Wayward Kitsune

Jake West: The Keeper of the Stones - M. J. Webb This review is also posted on Thoughts and Pens.

It was perhaps my thirst for fantasy adventure that made me sign up to review this book. Jake West’s story might not be that original but the fact that it talked about magical stones, another realm and a young boy rising to become someone out of the ordinary was enough to capture my attention. If I am to base this review on those premises alone, then I can confidently say that I wasn’t disappointed. Jake West’s tale started when he discovered a box of magical stones being kept by his granddad. Upon discovery, sinister things were set into motion and Jake and his bestfriend Ben found themselves swept into the strange land of Rhuaddan. It was a realm ridden with endless wars between the forces of the two Kingly brothers, Vantrax, the Usurper and Artrex, the True King. And only the stones hold the power to finally put a stop to Vantrax’s wicked dominion. Being the appointed Keeper of the Stones, Jake was now entrusted the burden of saving Rhuaddan from absolute destruction.

On a general perspective, the whole idea of Jake’s story was fun and definitely filled with adventures. While very much different, it does contain elements from J.R.R. Tolkien’s Lord of the Rings. Some reviewers said that there were Narnia elements but I cannot affirm since I haven’t read the story yet. I am however certain about the LOTR thing. There were massive Kingdom battles fought by forces of outlandish creatures; there were good and evil wizards; and most of all, the world building and the Rhuaddan language greatly reminded me of good ol’ LOTR. But as I’ve said, they are very different in terms of the storyline, the manner of writing and the primary characters involved. I am secretly glad that I didn’t have to deal with archaic language while reading this book.

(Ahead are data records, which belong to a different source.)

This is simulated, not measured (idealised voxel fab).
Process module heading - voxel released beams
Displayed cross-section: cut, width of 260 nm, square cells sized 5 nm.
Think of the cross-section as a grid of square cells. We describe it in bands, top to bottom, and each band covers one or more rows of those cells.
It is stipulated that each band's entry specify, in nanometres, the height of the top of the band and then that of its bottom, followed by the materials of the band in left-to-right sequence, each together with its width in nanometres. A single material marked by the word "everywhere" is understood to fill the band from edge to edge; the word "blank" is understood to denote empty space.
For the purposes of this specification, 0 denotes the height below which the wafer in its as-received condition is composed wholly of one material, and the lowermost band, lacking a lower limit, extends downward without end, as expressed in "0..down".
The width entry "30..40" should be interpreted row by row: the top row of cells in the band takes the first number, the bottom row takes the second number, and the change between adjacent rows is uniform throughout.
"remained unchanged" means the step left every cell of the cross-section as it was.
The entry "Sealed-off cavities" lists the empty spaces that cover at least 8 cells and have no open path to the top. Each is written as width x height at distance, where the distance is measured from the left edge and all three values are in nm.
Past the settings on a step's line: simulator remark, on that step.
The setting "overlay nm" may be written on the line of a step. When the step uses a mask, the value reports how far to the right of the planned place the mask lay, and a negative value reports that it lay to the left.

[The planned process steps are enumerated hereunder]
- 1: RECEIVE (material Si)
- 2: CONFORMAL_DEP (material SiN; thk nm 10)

Despite my enjoyment, I still found myself getting frustrated a lot of times while following Jake's story. My first observation was that punctuation marks were used improperly especially the question marks. I do understand that there may have typos along the way but it confused me especially when the character/s is/are talking to themselves or talking to the other character. It greatly spoils the tone of the moment. The alternating POVs did not also help. It was somewhat jumbled and almost all characters were given their individual POVs. I’ve read books that used this kind of approach and it worked well. However, it didn’t work for TKS. Perhaps, because it was excessively done.

Another frustration was that TKS’s character development wasn’t impressive. I had a hard time connecting to anyone even with the main character (MC), Jake. They seemed generic and dull. No consistency and no individuality. And Jake’s transition to a mature individual was instant. Voila. And there’s his bestfriend Ben whose jokes were forced that I can’t help but roll my eyes. I am also struggling to understand King Artrex’s persona. I mean he is a king but there were a lot of times that I almost said to myself that Vantrax deserved to be King afterall given that the former is indecisive and somewhat lost. This brings me to Vantrax and the rest of the villains. Due to the excessive glimpses that I have of him in the book, Vantrax had just lost his air of menacing mystery. We were given insight to a lot of his thoughts and to his second in command, Sawdon, that things got predictable. I just wished that only snippets of these villains’ lives were offered or they were told from another character.

On top of all that, I also came across an information overload issue with this book. Imagine reading 2-3 pages that were solely dedicated to describing the appearances of the different creatures in Rhuaddan. And it was inserted in a significant moment in the story that I can’t help but get lost in the conversation of the characters. It was just too lengthy that the main point of that particular scene got buried. And my appreciation for the creatures was lost. There was also a lot of repetitiveness in the nature of storytelling that it was nagging me. Only my unwavering self-control stopped me from saying, “I get it, dude.”

The only thing that made me root for this book is that it has the potential to shine in the Y/A fantasy genre if things were made a little different. The concept is good…the world building is bold and excellent.

Would I recommend this book? Sure, as long as your aim is to spend some idle time with a book and not about getting blown away by awesomeness. Personally, I would still read the next two books not because the author has provided me with those but I am curious enough to know what happened to Jake and the gang.